Marvel’s Black Panther is the talk of the town right now as it approaches its theatrical release. Said to be eyeing a $120 million debut (which could climb as high as $150 million when all is said and done) and riding a wave of glowing reviews, all signs point to another massive hit for the House of Ideas. Not that we expected it to be anything less, mind you. After all, Marvel can seemingly do no wrong anymore.
But if things had gone according to plan a few decades ago, we could’ve already seen a Black Panther movie, and it would have been a very, very different one from what we’re about to get. And that’s because back in the 90s, Wesley Snipes wanted to suit up as T’Challa for the studio, with the pic being a passion project of his which he desperately tried to get made.

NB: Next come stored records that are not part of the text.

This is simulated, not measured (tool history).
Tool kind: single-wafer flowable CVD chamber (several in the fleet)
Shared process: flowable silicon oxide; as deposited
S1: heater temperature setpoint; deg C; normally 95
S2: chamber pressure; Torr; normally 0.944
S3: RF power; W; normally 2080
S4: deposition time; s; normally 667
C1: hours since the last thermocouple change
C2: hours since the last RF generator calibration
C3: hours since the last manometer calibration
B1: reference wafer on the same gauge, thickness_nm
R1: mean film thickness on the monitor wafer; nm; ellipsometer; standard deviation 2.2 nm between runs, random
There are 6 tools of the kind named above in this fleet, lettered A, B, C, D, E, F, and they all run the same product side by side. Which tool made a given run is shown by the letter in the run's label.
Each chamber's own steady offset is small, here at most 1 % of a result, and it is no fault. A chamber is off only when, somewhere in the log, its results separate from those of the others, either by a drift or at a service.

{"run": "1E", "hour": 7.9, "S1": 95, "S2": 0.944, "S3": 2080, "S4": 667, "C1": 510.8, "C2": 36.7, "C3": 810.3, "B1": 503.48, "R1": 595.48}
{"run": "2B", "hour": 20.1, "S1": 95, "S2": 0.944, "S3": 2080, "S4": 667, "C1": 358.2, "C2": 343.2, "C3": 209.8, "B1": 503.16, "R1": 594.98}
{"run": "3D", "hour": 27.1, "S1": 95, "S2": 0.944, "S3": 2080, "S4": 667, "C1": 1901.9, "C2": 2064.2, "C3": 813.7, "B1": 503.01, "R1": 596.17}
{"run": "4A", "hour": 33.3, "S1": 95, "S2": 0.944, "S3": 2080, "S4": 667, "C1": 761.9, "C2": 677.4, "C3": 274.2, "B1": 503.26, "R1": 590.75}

Unfortunately for the actor, he struggled to find a script and director that aligned with his vision for the property, telling THR the following:
“We went through three different scripts and a couple of different director options — very interesting director options at the time,” Snipes said.
He did almost settle on John Singleton at one point, but ultimately, they couldn’t quite get on the same page about which direction they wanted to head in:
“I laid on him my vision of the film being closer to what you see now: the whole world of Africa being a hidden, highly technically advanced society, cloaked by a force field, Vibranium. John was like, ‘Nah! Hah! Hah! See, he’s got the spirit of the Black Panther, but he is trying to get his son to join the [civil rights activist] organization. And he and his son have a problem, and they have some strife because he is trying to be politically correct and his son wants to be a knucklehead.’”
Laughing, Snipes continued, “I am loosely paraphrasing our conversation. But ultimately, John wanted to take the character and put him in the civil rights movement. And I’m like, ‘Dude! Where’s the toys?! They are highly technically advanced, and it will be fantastic to see Africa in this light opposed to how Africa is typically portrayed.’ I wanted to see the glory and the beautiful Africa. The jewel Africa.”
It wasn’t only finding the right team that proved difficult, as the former Blade star revealed that back then, they didn’t have the right technology to bring Wakanda to life, either.
“Ultimately, we couldn’t find the right combination of script and director and, also at the time, we were so far ahead of the game in the thinking, the technology wasn’t there to do what they had already created in the comic book.”
While things didn’t end up working out, it’s clear that this is a character Snipes holds very dear, explaining why Black Panther resonates with him so much:
“Many people don’t know that there were fantastic, glorious periods of African empires and African royalty — Mansa Musa [emperor of the West African Mali Empire] and some of the wealthiest men in the world compared to the wealth of today,” Snipes says. “That was always very, very attractive. And I loved the idea of the advanced technology. I thought that was very forward thinking.”
Finally, the actor spoke about what kind of costume he would have donned for the role, saying:
“Actually, I figured it would be a leotard. A leotard with maybe some little cat ears on it. I would have to be in shape and just be straight bodied up. I never imagined anything more than a leotard at the time, which I didn’t have a problem with because I started out as a dancer.”
Though it’s a shame that Wesley Snipes never got to bring his interpretation of the iconic hero to the big screen, it’s safe to say that everything worked out alright in the end. For Black Panther, at least.
Based on the first online reactions, Ryan Coogler’s upcoming spinoff is a beautiful masterpiece teeming with memorable characters and visual effects so expertly crafted, you’d swear you were standing in Wakanda, the world’s most advanced country. It’s the proving grounds for T’Challa, though, who must convince his people that he’s the true heir to the throne.
Wakanda beckons, dear readers! And you’ll be able to deep dive into the rich world of Black Panther when Marvel’s spinoff opens Stateside on February 16th. As we mentioned above, it’s expected to collect around $120 million across its four-day opening weekend, but after last night’s social media embargo, we wouldn’t be all that surprised if that same forecast was readjusted to $150 million. Watch this space for more.